Tennessee will no longer suspend the driver’s licenses of residents unable to pay court costs.
The decision, effected by a Monday court order, marks the first time a federal judge has challenged state laws which penalize drivers for unrelated debts. Calling the verdict a veritable “tour de face,” attorney Claudia Wilner says an estimated 100,000 Tennesseans can begin the process of regaining their licenses.
“Practically speaking, this is going to be a huge benefit to the low-income people of Tennessee who are going to be able to drive to work, take their kids to school, go to the grocery store, visit the doctor, without fear of being arrested and prosecuted for driving without a license,” said Wilner in a Tuesday interview.
Wilner, a senior attorney with the National Center for Law and Economic Justice in New York City, worked the case against the state. The ruling, brought by U.S. District Judge Aleta Trauger, marks the first time a federal judge has declared driver’s license revocation laws over unpaid court debt unconstitutional.
Trauger, calling the law “powerfully counterproductive,” condemned both its intent and the outsized effect it had on Tennessee’s most impoverished residents.

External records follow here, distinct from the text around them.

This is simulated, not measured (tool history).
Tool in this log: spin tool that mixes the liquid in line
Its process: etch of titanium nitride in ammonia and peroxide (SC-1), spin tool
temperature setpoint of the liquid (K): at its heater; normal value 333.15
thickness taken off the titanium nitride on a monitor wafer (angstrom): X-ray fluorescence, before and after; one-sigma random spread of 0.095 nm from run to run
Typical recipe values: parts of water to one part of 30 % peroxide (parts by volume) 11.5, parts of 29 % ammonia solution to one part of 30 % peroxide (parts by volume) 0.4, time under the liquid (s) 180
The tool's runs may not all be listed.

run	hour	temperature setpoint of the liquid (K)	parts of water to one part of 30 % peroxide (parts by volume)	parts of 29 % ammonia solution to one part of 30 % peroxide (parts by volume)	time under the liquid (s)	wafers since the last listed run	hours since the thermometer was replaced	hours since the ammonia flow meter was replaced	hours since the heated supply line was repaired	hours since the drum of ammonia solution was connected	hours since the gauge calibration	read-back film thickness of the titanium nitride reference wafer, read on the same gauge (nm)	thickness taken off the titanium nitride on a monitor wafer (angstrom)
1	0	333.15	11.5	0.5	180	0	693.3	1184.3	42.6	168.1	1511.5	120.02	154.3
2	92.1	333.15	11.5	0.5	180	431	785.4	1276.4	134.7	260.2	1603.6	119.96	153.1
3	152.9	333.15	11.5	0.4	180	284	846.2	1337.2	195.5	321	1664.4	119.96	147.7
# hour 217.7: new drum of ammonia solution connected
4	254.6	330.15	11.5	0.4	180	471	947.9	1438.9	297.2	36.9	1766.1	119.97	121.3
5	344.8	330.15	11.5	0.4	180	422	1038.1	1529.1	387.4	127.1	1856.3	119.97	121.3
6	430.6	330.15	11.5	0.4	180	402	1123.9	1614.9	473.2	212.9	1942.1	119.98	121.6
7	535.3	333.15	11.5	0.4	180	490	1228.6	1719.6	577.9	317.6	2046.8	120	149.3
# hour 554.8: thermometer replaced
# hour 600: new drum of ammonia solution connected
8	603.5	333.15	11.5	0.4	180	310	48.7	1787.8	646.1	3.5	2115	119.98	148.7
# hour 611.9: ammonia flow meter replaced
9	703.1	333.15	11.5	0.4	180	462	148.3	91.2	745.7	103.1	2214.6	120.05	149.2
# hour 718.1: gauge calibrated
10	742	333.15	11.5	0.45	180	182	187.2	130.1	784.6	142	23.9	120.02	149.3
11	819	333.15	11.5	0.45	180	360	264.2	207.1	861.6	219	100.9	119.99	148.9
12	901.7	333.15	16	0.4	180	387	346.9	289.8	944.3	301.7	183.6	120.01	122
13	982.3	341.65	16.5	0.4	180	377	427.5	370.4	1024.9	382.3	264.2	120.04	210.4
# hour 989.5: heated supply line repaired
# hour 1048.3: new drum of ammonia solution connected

“If a person has no resources to pay a debt, he cannot be threatened or cajoled into paying it; he may, however, become able to pay it in the future,” wrote Trauger. “But taking his driver’s license away sabotages that prospect.”
An analysis cited in Trauger’s ordered—reprinted by The Tennessean—shows that, from July of 2012 through June of 2016, the state suspended or revoked nearly 150,000 driver’s licenses for ‘failure to pay fines, costs or other fees.’
The same analysis reports that only 10,750 people were able to regain their driving privileges.
Among them, writes The Tennessean, is 33-year old Nathan Scruggs.
In 2013, Scruggs spent 11 months in jail after being found guilty of a Class A misdemeanor. Released after his incarceration, he was supposed to pay a $25 monthly fee.
“That’s a small fee,” Scruggs admitted, “but the only thing is, when you’re just getting out of jail, even a dollar is a lot to not getting back on your feet.
“It’s completely overwhelming.”
Desperate to make ends meet, Scruggs, like thousands of his fellow Tennesseans, began driving without a license. He spent several years carrying a burden he likened to a “big backpack” before receiving permission to legally return to the road.
Whether Trauger’s determination could create repercussions outside Tennessee remains to be seen. The New York Times notes that the ruling doesn’t appear to have set any sort of nationwide precedent. Indeed, some 40 states across the country retain similar laws. Of the 40, only five are considering legislation that’d outlaw the practice.
Supporters of the laws, writes the Times, argue that they’re a necessary evil, intended only to act as an incentive to repay the courts for costs incurred during trial or as a penalty.
“If we don’t suspend driver’s licenses, then people will say, ‘I’m not going to pay the fine,’” said Virginia state Sen. Bill Carrico (R). “That’s a slippery slope.”
A similar case in Virginia, recently revived by a successful appeal, offers hope for the millions residents of the Old Dominion who’d had licenses revoked. Judge Roger Gregory, chief justice of the 4th U.S. Circuit Court of Appeals, condemned that law for failing to distinguish between people unwilling to pay those and unable to.
“By suspending the licenses of those who cannot pay for reasons outside of their control, the state traps thousands of Virginians in a nightmarish spiral for which there is no apparent exit,” wrote Gregory.
But no matter the progress being made by states like Tennessee and Virginia, experts say the ‘slippery slope’ narrative espoused by Sen. Carrico is likely to hold the greatest sway with legislators elsewhere.